….As oil storage row heats up
Two cabinet ministers are heading for a bruising showdown over the multibillion dollar oil storage facility, with rife claims making the rounds that the Ministry of Finance is flexing its muscles to control the project instead of the Ministry of Mines and Energy which is the designated line ministry.
A National Oil Storage Operations and Strategic Implementation Steering Committee was constituted by former mines minister Obeth Kandjoze upon advice of Attorney-General Sakeus Shanghala in November 2017.
In addition, a Secretariat was established to administer and assist the administration of the Steering Committee.
The Steering Committee was established under Section 2 of the Petroleum Products Act, which makes the Minister of Mines and Energy responsible for all Petroleum-related matters in the country and grants the Minister wide-ranging powers to ensure that all Petroleum-related matters are properly regulated.
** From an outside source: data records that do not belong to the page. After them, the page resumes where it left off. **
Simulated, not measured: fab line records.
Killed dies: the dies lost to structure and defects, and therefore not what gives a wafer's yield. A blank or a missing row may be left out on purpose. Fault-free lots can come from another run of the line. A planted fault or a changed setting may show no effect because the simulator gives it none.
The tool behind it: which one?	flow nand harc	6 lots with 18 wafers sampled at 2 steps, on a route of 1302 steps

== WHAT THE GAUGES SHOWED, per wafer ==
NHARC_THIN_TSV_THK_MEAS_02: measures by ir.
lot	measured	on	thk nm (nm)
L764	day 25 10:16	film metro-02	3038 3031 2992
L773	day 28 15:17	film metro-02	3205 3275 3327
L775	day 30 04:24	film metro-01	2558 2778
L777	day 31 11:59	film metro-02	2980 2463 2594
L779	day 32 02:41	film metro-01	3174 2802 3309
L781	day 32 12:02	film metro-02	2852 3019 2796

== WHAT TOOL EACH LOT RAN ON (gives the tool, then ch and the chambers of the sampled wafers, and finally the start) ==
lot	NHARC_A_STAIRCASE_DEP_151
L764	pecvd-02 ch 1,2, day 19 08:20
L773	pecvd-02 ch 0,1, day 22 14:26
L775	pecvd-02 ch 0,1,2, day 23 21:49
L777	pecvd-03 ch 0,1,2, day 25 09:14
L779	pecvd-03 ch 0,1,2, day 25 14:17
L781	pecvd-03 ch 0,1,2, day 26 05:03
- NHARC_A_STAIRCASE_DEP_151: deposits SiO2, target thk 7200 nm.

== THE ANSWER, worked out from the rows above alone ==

The Ministry of Mines and Energy also has a specialized Directorate of Petroleum Affairs to deal with the Petroleum related matters and it is this very Directorate, together with the National Energy Fund, which form the core of the Secretariat, who assist in the administration of the Steering Committee. The Committee set about doing its work and has made recommendations to the mines minister Tom Alweendo who in turn has taken his own recommendations to the Cabinet Committee on Treasury for endorsement.
The recommendations by Alweendo are, according to sources, correct and without incident being that Namcor and Namport will be operators of the Facilities and that all procurement be executed in terms of the Public Procurement Act, 2015.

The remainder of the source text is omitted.